Caching & Memoization
How to cache expensive computations and API responses using in-memory, LRU, and distributed caches across Python, JavaScript, and Java.
Overview
Caching stores the result of expensive computations so that subsequent requests for the same data can be served faster. Memoization is a specific form of caching where function return values are cached based on their arguments.
Caching is one of the most effective performance optimizations, but it introduces complexity: stale data, cache invalidation, and distributed consistency.
When to Use
Use this recipe when:
- Calling expensive database queries or API endpoints repeatedly
- Computing complex mathematical or statistical results
- Serving static or slowly-changing configuration data
- Reducing latency in high-traffic read-heavy systems
- Offloading load from downstream services
Solution
Python
from functools import lru_cache
from cachetools import TTLCache
# Built-in LRU memoization
@lru_cache(maxsize=128)
def fibonacci(n):
if n < 2:
return n
return fibonacci(n - 1) + fibonacci(n - 2)
print(fibonacci(100)) # Instant, cached
# TTL cache with expiration
api_cache = TTLCache(maxsize=100, ttl=300) # 5 minutes
def fetch_user(user_id):
if user_id in api_cache:
return api_cache[user_id]
user = db.query("SELECT * FROM users WHERE id = %s", user_id)
api_cache[user_id] = user
return user
JavaScript
// Simple memoization
function memoize(fn) {
const cache = new Map();
return (...args) => {
const key = JSON.stringify(args);
if (cache.has(key)) return cache.get(key);
const result = fn(...args);
cache.set(key, result);
return result;
};
}
const fib = memoize((n) => (n < 2 ? n : fib(n - 1) + fib(n - 2)));
console.log(fib(100)); // Instant
// LRU cache with size limit
class LRUCache {
constructor(capacity) {
this.capacity = capacity;
this.cache = new Map();
}
get(key) {
if (!this.cache.has(key)) return undefined;
const value = this.cache.get(key);
this.cache.delete(key);
this.cache.set(key, value); // Move to end (most recent)
return value;
}
set(key, value) {
if (this.cache.has(key)) this.cache.delete(key);
else if (this.cache.size >= this.capacity) {
const first = this.cache.keys().next().value;
this.cache.delete(first);
}
this.cache.set(key, value);
}
}
Java
import com.github.benmanes.caffeine.cache.*;
Cache<String, User> userCache = Caffeine.newBuilder()
.maximumSize(100)
.expireAfterWrite(Duration.ofMinutes(5))
.build();
// Get or compute
User user = userCache.get(userId, id -> db.findById(id));
// Manual put
userCache.put(userId, updatedUser);
// Invalidate
userCache.invalidate(userId);
Cache Invalidation Strategies
| Strategy | When to Use | Trade-off |
|---|---|---|
| TTL (Time To Live) | Data changes predictably | May serve stale data briefly |
| Write-through | Consistency is critical | Slower writes, simpler reads |
| Write-behind | High write throughput | Risk of data loss on crash |
| Cache-aside | Flexibility, read-heavy | Application manages cache logic |
| Eviction (LRU/LFU) | Memory constraints | May evict hot data prematurely |
Best Practices
- Cache at the right level: Don’t cache everything. Cache the most expensive and most frequently accessed data.
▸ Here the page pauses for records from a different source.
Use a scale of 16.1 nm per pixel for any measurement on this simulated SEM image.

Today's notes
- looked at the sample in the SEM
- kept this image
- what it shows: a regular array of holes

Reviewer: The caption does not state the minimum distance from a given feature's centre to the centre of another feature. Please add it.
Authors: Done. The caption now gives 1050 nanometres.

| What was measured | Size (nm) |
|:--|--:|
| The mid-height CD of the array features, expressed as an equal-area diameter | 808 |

- Set TTLs thoughtfully: Too short = useless. Too long = stale data.
- Monitor hit rates: A cache with <80% hit rate is usually not worth the complexity.
- Handle cache failures gracefully: If Redis is down, fall back to the database. Don’t fail the request.
- Version cache keys: Include the data version or app version in the key to prevent stale data after deployments.
- Invalidate proactively: Clear cache entries when underlying data changes, not just when TTL expires.
Common Mistakes
- Caching data that changes too frequently or is rarely requested
- Not handling cache stampede (thundering herd) when TTL expires
- Storing unbounded caches that grow until out-of-memory
- Ignoring cache consistency in distributed systems
- Forgetting to invalidate cache after mutations
Frequently Asked Questions
Q: What is cache stampede and how do I prevent it? A: Cache stampede happens when many requests simultaneously hit a missing cache key. Use locking, per-key semaphores, or probabilistic early expiration.
Q: When should I use Redis instead of in-memory caching? A: Use Redis when you need shared cache across multiple application instances, persistence, or advanced data structures.
Q: Should I cache API responses? A: Yes, if the data is cacheable and the endpoint is read-heavy. Use the Cache-Control header to communicate cacheability to clients and CDNs.